- EUR/USD may depreciate due to safe-haven flows amid the escalated Russia-Ukraine conflict.
- ECB member Yannis Stournaras remarked that the Eurozone is nearing a sustainable attainment of its 2% inflation target.
- The US Dollar appreciated due to cautious remarks from Fed officials.
EUR/USD appreciates slightly after registering losses in the previous session, trading around 1.0550 during the Asian hours on Thursday. However, the upside of the pair could be restrained due to safe-haven flows amid rising geopolitical conflict between Russia and Ukraine.
Reuters reported that Ukraine launched a volley of British Storm Shadow cruise missiles into Russia on Wednesday, marking the latest deployment of Western weaponry against Russian targets. Moscow has stated that the use of Western weapons to strike Russian territory far from the border would significantly escalate the conflict.
European Central Bank (ECB) Governing Council member Yannis Stournaras stated on Wednesday that the Eurozone is close to sustainably achieving its 2% inflation target. Stournaras emphasized the responsibility of policymakers to ensure they do not fall short of this goal, according to Bloomberg.

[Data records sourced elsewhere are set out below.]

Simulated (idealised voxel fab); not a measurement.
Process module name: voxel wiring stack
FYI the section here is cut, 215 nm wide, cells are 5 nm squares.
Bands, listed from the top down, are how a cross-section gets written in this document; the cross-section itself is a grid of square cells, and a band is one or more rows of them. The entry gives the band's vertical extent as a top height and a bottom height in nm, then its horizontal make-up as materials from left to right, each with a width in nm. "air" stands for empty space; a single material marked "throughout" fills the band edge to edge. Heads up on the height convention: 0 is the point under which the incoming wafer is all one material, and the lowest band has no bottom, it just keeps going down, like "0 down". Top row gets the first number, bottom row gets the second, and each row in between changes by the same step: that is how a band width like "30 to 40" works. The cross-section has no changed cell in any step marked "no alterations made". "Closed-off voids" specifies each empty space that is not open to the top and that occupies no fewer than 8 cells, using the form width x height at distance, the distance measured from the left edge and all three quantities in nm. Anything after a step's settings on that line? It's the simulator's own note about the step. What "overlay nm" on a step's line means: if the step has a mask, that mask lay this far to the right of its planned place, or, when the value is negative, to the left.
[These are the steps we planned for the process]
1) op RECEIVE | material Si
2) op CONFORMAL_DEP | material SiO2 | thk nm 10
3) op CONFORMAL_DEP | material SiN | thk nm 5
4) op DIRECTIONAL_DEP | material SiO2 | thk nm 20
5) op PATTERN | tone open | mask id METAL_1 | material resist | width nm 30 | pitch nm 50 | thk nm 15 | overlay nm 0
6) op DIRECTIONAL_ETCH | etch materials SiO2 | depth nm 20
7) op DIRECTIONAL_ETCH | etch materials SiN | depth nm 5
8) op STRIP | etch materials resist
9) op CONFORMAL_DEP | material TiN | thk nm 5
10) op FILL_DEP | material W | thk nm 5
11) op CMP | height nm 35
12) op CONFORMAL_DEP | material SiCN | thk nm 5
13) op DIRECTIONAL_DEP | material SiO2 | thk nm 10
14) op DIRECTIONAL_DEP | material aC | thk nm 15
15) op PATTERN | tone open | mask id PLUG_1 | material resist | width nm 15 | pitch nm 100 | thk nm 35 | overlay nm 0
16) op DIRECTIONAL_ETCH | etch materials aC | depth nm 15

Meanwhile, the EU Financial Stability Review noted that escalating geopolitical tensions and policy uncertainties are intensifying sovereign vulnerabilities while growing global trade disputes heighten the risk of economic shocks.
Since June, the ECB has implemented three rate cuts as inflation edges closer to the 2% target. However, growth forecasts have been revised downward twice. Markets widely expect a 25-basis-point rate cut next month, with a smaller probability of a more substantial reduction.
The US Dollar (USD) gained support from cautious remarks by Federal Reserve (Fed) officials. Boston Fed President Susan Collins stated on Wednesday that while more interest rate cuts are necessary, policymakers should proceed cautiously to avoid moving too quickly or too slowly, according to Bloomberg.
Meanwhile, Fed Governor Michelle Bowman highlighted that inflation remains elevated over the past few months and stressed the need for the Fed to proceed cautiously with rate cuts.
Euro FAQs
The Euro is the currency for the 19 European Union countries that belong to the Eurozone. It is the second most heavily traded currency in the world behind the US Dollar. In 2022, it accounted for 31% of all foreign exchange transactions, with an average daily turnover of over $2.2 trillion a day. EUR/USD is the most heavily traded currency pair in the world, accounting for an estimated 30% off all transactions, followed by EUR/JPY (4%), EUR/GBP (3%) and EUR/AUD (2%).
The European Central Bank (ECB) in Frankfurt, Germany, is the reserve bank for the Eurozone. The ECB sets interest rates and manages monetary policy. The ECB’s primary mandate is to maintain price stability, which means either controlling inflation or stimulating growth. Its primary tool is the raising or lowering of interest rates. Relatively high interest rates – or the expectation of higher rates – will usually benefit the Euro and vice versa. The ECB Governing Council makes monetary policy decisions at meetings held eight times a year. Decisions are made by heads of the Eurozone national banks and six permanent members, including the President of the ECB, Christine Lagarde.
Eurozone inflation data, measured by the Harmonized Index of Consumer Prices (HICP), is an important econometric for the Euro. If inflation rises more than expected, especially if above the ECB’s 2% target, it obliges the ECB to raise interest rates to bring it back under control. Relatively high interest rates compared to its counterparts will usually benefit the Euro, as it makes the region more attractive as a place for global investors to park their money.
Data releases gauge the health of the economy and can impact on the Euro. Indicators such as GDP, Manufacturing and Services PMIs, employment, and consumer sentiment surveys can all influence the direction of the single currency. A strong economy is good for the Euro. Not only does it attract more foreign investment but it may encourage the ECB to put up interest rates, which will directly strengthen the Euro. Otherwise, if economic data is weak, the Euro is likely to fall. Economic data for the four largest economies in the euro area (Germany, France, Italy and Spain) are especially significant, as they account for 75% of the Eurozone’s economy.
Another significant data release for the Euro is the Trade Balance. This indicator measures the difference between what a country earns from its exports and what it spends on imports over a given period. If a country produces highly sought after exports then its currency will gain in value purely from the extra demand created from foreign buyers seeking to purchase these goods. Therefore, a positive net Trade Balance strengthens a currency and vice versa for a negative balance.